By Peter Mueller, Guest Writer
When one thinks of a futuristic, sustainable and technologically groundbreaking city, an image of the Jetson’s residence in Orbit City might come to mind.
Aside from a suitcase that can change into hover car and artificially intelligent companion Rosie, the Mubadala Development Company is developing Masdar City in Abu Dhabi that envelopes all of what the city of the future might look like.
In an effort to move the United Arab Emirates’ natural resource based economy away from oil production, Masdar City is looking to be the international hub of renewable energy innovation.
In 2006, planning and development on Masdar City began with an initial budget of $22 billion. The five-phase plan included corporate headquarters, 1,200 storefronts and residential space for 50,000 people.
Now in phase two of the project, Masdar City is composed of 3,000 inhabitants, the Masdar Institute, an unmanned inner city transport system, two corporate buildings and multiple residential housing complexes, Bloomberg reports.
All development in Masdar City is designed and built with sustainability and renewable energy in mind. Fosters and Partners, the leading green architecture firm, has created structures that maximize organic light, shading and air flow to create a climate 10 degrees cooler than outside the city.
All structures within Masdar feature solar panels that generate 30 percent of the city’s energy. Alongside the incredible functions of Masdar’s city structures is the design of the buildings, which are nothing short of architectural eye candy. With fractal-like structure design accented with traditional Middle Eastern patterns, the city is a template for sustainable modern architecture.
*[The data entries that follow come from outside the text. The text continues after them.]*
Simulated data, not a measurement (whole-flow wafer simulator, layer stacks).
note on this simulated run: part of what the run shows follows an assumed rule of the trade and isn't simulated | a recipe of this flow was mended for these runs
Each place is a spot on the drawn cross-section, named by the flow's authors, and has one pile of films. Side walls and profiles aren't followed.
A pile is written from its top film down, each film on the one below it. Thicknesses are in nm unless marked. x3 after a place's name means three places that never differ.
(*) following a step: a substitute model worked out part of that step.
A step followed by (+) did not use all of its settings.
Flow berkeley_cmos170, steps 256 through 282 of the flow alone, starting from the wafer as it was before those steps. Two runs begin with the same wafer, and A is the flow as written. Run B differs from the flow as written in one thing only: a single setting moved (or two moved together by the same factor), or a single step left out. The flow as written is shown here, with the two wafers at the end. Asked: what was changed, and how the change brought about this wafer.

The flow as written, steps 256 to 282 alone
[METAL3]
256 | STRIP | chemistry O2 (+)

Masdar City is creating a template for zero emission inner city travel. No personal automobiles are allowed within the city, leaving residents to use an unmanned, zero emission mass transit program called Personal Rapid Transit (PRT).
Designed by 2getthere, a sustainable mobility solutions company, the PRT system features an underground system that transports citizens from station to station in a Mitsubishi i-MiEV automated electric cabin car. In order to maximize shading and eliminate roadways at ground level, the PRT system is completely underground.
When the financial crisis of 2008 struck, Masdar City was forced to scrap the expansion of the underground PRT system in order to cut costs and continue ground-level development.
In response to the expansion cut, engineers heading transportation in Masdar City are looking to implement an unmanned electric car pilot on ground level in 2015, Scientific American reports. Masdar City has also reached an agreement with Abu Dhabi to expand the neighboring city’s mass transit and light rail systems to run through the city.
The most groundbreaking part of Masdar City is the Masdar Institute. The Masdar Institute is a graduate school developed in association with the Massachusetts Institute of Technology, and it offers eight Masters programs. The student body of the Masdar Institute includes 213 graduate students from 33 different countries. The institute’s facilities include sustainable labs that are conducting some of the world’s most innovative renewable energy and nanotechnology research.
Masdar City and the Masdar Institute have started working on a project to create new biofuels for the aviation industry. Nearly 500 acres of coastal land was donated to them by the United Arab Emirates for the project.
The project looks to take carbon dioxide rich salt water from shrimp and fish farms from the surrounding area and pump them into semi-arid land to grow salt tolerant plants such as salicornia. Once the plants have been harvested, they are then crushed to create biosynthetic kerosene for aviation-grade fuel.
The project is still in the experimental stage, but past projects by the Masdar Institute using the same technology have yielded promising results.
In 2011, the Masdar Institute began a similar project on a smaller scale that created enough biosynthetic kerosene for an Etihad airways cargo plane to fly from Abu Dhabi to Seattle year round. With every piece of arid land needed for conventional agriculture and with only 3 percent of the world’s water being fresh water, this project might be revolutionary to the biofuel industry.
Developers of Masdar City have set the completion date at 2025. The rapid growth and promising results of the city’s innovation have led some corporations, including the electronics and electrical engineering company Siemens, to move their headquarters to Masdar City.
Masdar City is aggressive in sustainability and renewable energy projects, treads lightly with zero emissions and could one day be the template for sustainable inner city development and architecture.